With a number of provinces in South Africa still facing extreme drought conditions, it is important for all clients to be aware of the impact of the drought on their home and, therefore, their insurance. There are a number of areas of the home that can be impacted by water restrictions, including water pipes, swimming pools and gardens.
That is why policyholders should be reminded to take all reasonable care to safeguard and protect their assets. Policyholders need to do whatever is reasonably practical to minimise damage when they have known about a situation like this.
The current water rationing taking place, which involves the complete cutting off the water supply for short periods, can have detrimental effects on water pipes. This can cause pipes to burst, with subsequent risk of flooding and excessive water bills. Clients would have to be aware of this fact and should be more observant in and around their properties to ensure there are no burst or leaking pipes.

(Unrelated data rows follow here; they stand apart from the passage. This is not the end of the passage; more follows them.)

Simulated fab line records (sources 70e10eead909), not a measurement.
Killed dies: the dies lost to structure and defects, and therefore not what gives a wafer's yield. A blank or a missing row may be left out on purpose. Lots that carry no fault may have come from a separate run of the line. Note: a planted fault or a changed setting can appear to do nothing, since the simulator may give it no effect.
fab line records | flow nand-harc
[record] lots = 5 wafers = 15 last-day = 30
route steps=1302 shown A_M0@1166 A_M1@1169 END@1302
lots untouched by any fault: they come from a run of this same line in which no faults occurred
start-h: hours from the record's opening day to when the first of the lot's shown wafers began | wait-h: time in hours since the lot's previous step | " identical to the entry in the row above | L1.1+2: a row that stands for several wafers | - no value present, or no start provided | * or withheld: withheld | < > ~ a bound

Clients should cover their swimming pools to minimise water evaporation, as they are not able to fill the pool. Swimming pools are designed to have water in them, so the system, walls and tiling of pools are more susceptible to damage if they are left exposed to the sunlight with no water. Fibreglass pools, in particular, need water weight from the inside to prevent them from popping out of the ground.
One option for clients is switching off the pump if the water level drops to below the weir. If the pump is sucking in air, it will burn out.
No normal policy covers the reinstatement of gardens if they die from lack of water. So brokers should mention to clients that they can still try to catch rainwater, use grey water or even get a borehole installed to save their garden if they want to.
Speak to your clients and guide them through the complexities of the impact of drought on their insurance, before they try to claim in ignorance.